Sample Complexity of Robust Learning against Evasion Attacks

It is becoming increasingly important to understand the vulnerability of machine learning models to adversarial attacks. One of the fundamental problems in adversarial machine learning is to quantify how much training data is needed in the presence of evasion attacks, where data is corrupted at test time. In this thesis, we work with the exact-in-the-ball notion of robustness and study the feasibility of adversarially robust learning from the perspective of learning theory, considering sample complexity. We first explore the setting where the learner has access to random examples only, and show that distributional assumptions are essential. We then focus on learning problems with distributions on the input data that satisfy a Lipschitz condition and show that robustly learning monotone conjunctions has sample complexity at least exponential in the adversary's budget (the maximum number of bits it can perturb on each input). However, if the adversary is restricted to perturbing $O(\log n)$ bits, then one can robustly learn conjunctions and decision lists w.r.t. log-Lipschitz distributions. We then study learning models where the learner is given more power. We first consider local membership queries, where the learner can query the label of points near the training sample. We show that, under the uniform distribution, the exponential dependence on the adversary's budget to robustly learn conjunctions remains inevitable. We then introduce a local equivalence query oracle, which returns whether the hypothesis and target concept agree in a given region around a point in the training sample, and a counterexample if it exists. We show that if the query radius is equal to the adversary's budget, we can develop robust empirical risk minimization algorithms in the distribution-free setting. We give general query complexity upper and lower bounds, as well as for concrete concept classes.

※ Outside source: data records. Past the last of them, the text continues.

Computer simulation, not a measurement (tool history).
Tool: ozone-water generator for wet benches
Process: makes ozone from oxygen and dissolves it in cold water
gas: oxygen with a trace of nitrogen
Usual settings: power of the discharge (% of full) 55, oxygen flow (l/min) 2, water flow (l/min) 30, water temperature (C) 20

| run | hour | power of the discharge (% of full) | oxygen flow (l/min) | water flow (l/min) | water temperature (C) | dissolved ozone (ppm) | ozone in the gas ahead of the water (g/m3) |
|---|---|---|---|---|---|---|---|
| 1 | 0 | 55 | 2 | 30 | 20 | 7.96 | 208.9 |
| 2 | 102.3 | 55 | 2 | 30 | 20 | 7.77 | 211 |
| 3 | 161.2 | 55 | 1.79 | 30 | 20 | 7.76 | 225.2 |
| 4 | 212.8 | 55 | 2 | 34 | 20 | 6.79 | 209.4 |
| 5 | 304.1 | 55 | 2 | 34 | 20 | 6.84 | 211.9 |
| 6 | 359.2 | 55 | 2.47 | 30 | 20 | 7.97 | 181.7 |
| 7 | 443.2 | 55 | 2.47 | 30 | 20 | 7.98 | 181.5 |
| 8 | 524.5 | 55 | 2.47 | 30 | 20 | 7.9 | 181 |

翻译：理解机器学习模型对对抗攻击的脆弱性正变得日益重要。对抗性机器学习的基本问题之一是量化在存在测试时数据被破坏的规避攻击时所需的训练数据量。本文基于“球内精确”的鲁棒性定义，从学习理论的角度研究对抗鲁棒学习的可行性，重点关注样本复杂度。我们首先探讨学习者仅能获取随机样本的场景，并证明分布假设至关重要。随后，针对输入数据分布满足Lipschitz条件的学习问题，我们证明鲁棒学习单调合取式的样本复杂度关于攻击者预算（其在每个输入上可扰动的最大比特数）至少为指数级。然而，若攻击者仅能扰动$O(\log n)$比特，则可针对log-Lipschitz分布鲁棒地学习合取式和决策表。接着研究赋予学习者更强能力的学习模型。我们首先考虑局部成员查询，即学习者可查询训练样本邻近点的标签。我们证明在均匀分布下，鲁棒学习合取式对攻击者预算的指数依赖仍然不可避免。随后引入局部等价查询预言机——该预言机返回假设与目标概念在训练样本某点给定邻域内是否一致，若存在反例则返回该反例。我们证明当查询半径等于攻击者预算时，可在无分布假设下开发鲁棒经验风险最小化算法。我们给出了通用的查询复杂度上下界，以及针对具体概念类别的结果。